McReynolds was not a fine Wilsonian philosopher but a fanatical reactionary; Roosevelt would not have been surprised to learn of a letter from McReynolds to his brother in which he described the President as lacking “brains to understand what he is doing,” as “bad through and through,” and controlled by the radicals around him. Even Brandeis—the “Isaiah” whom FDR admired—had labored indefatigably for Roosevelt’s own goals and had advised New Deal officials closely, though usually indirectly, on policy measures—and then had turned suddenly against the Administration in demolishing the NRA. “Where was Ben Cardozo?” Roosevelt said on hearing of the 9-0 verdict against the NRA. “And what about old Isaiah?”

Hence it was not surprising that the President, forced by polarizing political pressures to rise above interest-group brokerage and bolstered by his big 1936 majority vote, now would confront minority power entrenched in the Supreme Court of the United States.

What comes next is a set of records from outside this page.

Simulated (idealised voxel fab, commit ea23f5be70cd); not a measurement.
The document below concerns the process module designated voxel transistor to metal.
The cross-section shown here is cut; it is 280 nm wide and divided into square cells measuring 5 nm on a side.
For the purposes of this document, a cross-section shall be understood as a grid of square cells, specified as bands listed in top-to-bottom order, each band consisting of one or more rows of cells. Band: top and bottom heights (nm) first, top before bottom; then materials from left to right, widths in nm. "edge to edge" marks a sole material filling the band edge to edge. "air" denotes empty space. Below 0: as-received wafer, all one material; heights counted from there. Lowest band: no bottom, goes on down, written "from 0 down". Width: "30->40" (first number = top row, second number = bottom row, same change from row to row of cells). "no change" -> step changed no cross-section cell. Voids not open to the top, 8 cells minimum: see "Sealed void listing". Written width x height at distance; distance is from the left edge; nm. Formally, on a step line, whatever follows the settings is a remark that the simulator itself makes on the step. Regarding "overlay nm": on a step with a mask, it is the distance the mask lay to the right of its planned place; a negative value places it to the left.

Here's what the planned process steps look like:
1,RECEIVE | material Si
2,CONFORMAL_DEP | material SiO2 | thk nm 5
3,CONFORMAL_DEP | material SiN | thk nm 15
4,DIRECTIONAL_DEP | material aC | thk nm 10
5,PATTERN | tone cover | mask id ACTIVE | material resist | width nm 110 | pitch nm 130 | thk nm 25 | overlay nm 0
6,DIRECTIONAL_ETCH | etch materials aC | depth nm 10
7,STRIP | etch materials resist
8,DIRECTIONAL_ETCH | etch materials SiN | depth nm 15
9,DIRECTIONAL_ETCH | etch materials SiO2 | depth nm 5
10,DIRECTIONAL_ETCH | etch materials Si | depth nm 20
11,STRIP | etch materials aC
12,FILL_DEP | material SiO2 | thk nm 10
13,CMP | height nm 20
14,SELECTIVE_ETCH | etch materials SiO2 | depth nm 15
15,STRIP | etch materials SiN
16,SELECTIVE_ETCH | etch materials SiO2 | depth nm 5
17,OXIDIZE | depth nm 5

Court-Packing: The Switch in Time

The New Deal and the Old Court had almost collided in February 1935 in the Gold Clause cases. If the Court had decided against the Administration, Roosevelt had planned to defy the Court because to “stand idly by” and permit the decision to take effect would “imperil the economic and political security of this nation.” The decision if enforced, he intended to proclaim, would result in unconscionable profits to investors, bankruptcy for railroads and corporations, default by state and local governments, intensified mortgage foreclosures, a hike in the national debt—in short, would plunge the nation into an economic crisis.

After the narrow 5-4 decision in his favor, a relieved President wrote jauntily to Joseph P. Kennedy, chairman of the Securities and Exchange Commission: “How fortunate it is that his Exchanges will never know how close they came to being closed up by a stroke of the pen of one J.P.K.’ ” FDR seemed a bit crestfallen, however, that he had not been able to deliver the “marvelous radio address” he planned. It was the justices who gave the speeches. Hughes scolded the President in the majority opinion, while the archreactionary McReynolds in his extemporaneous dissent lamented that “Shame and humiliation are upon us now.”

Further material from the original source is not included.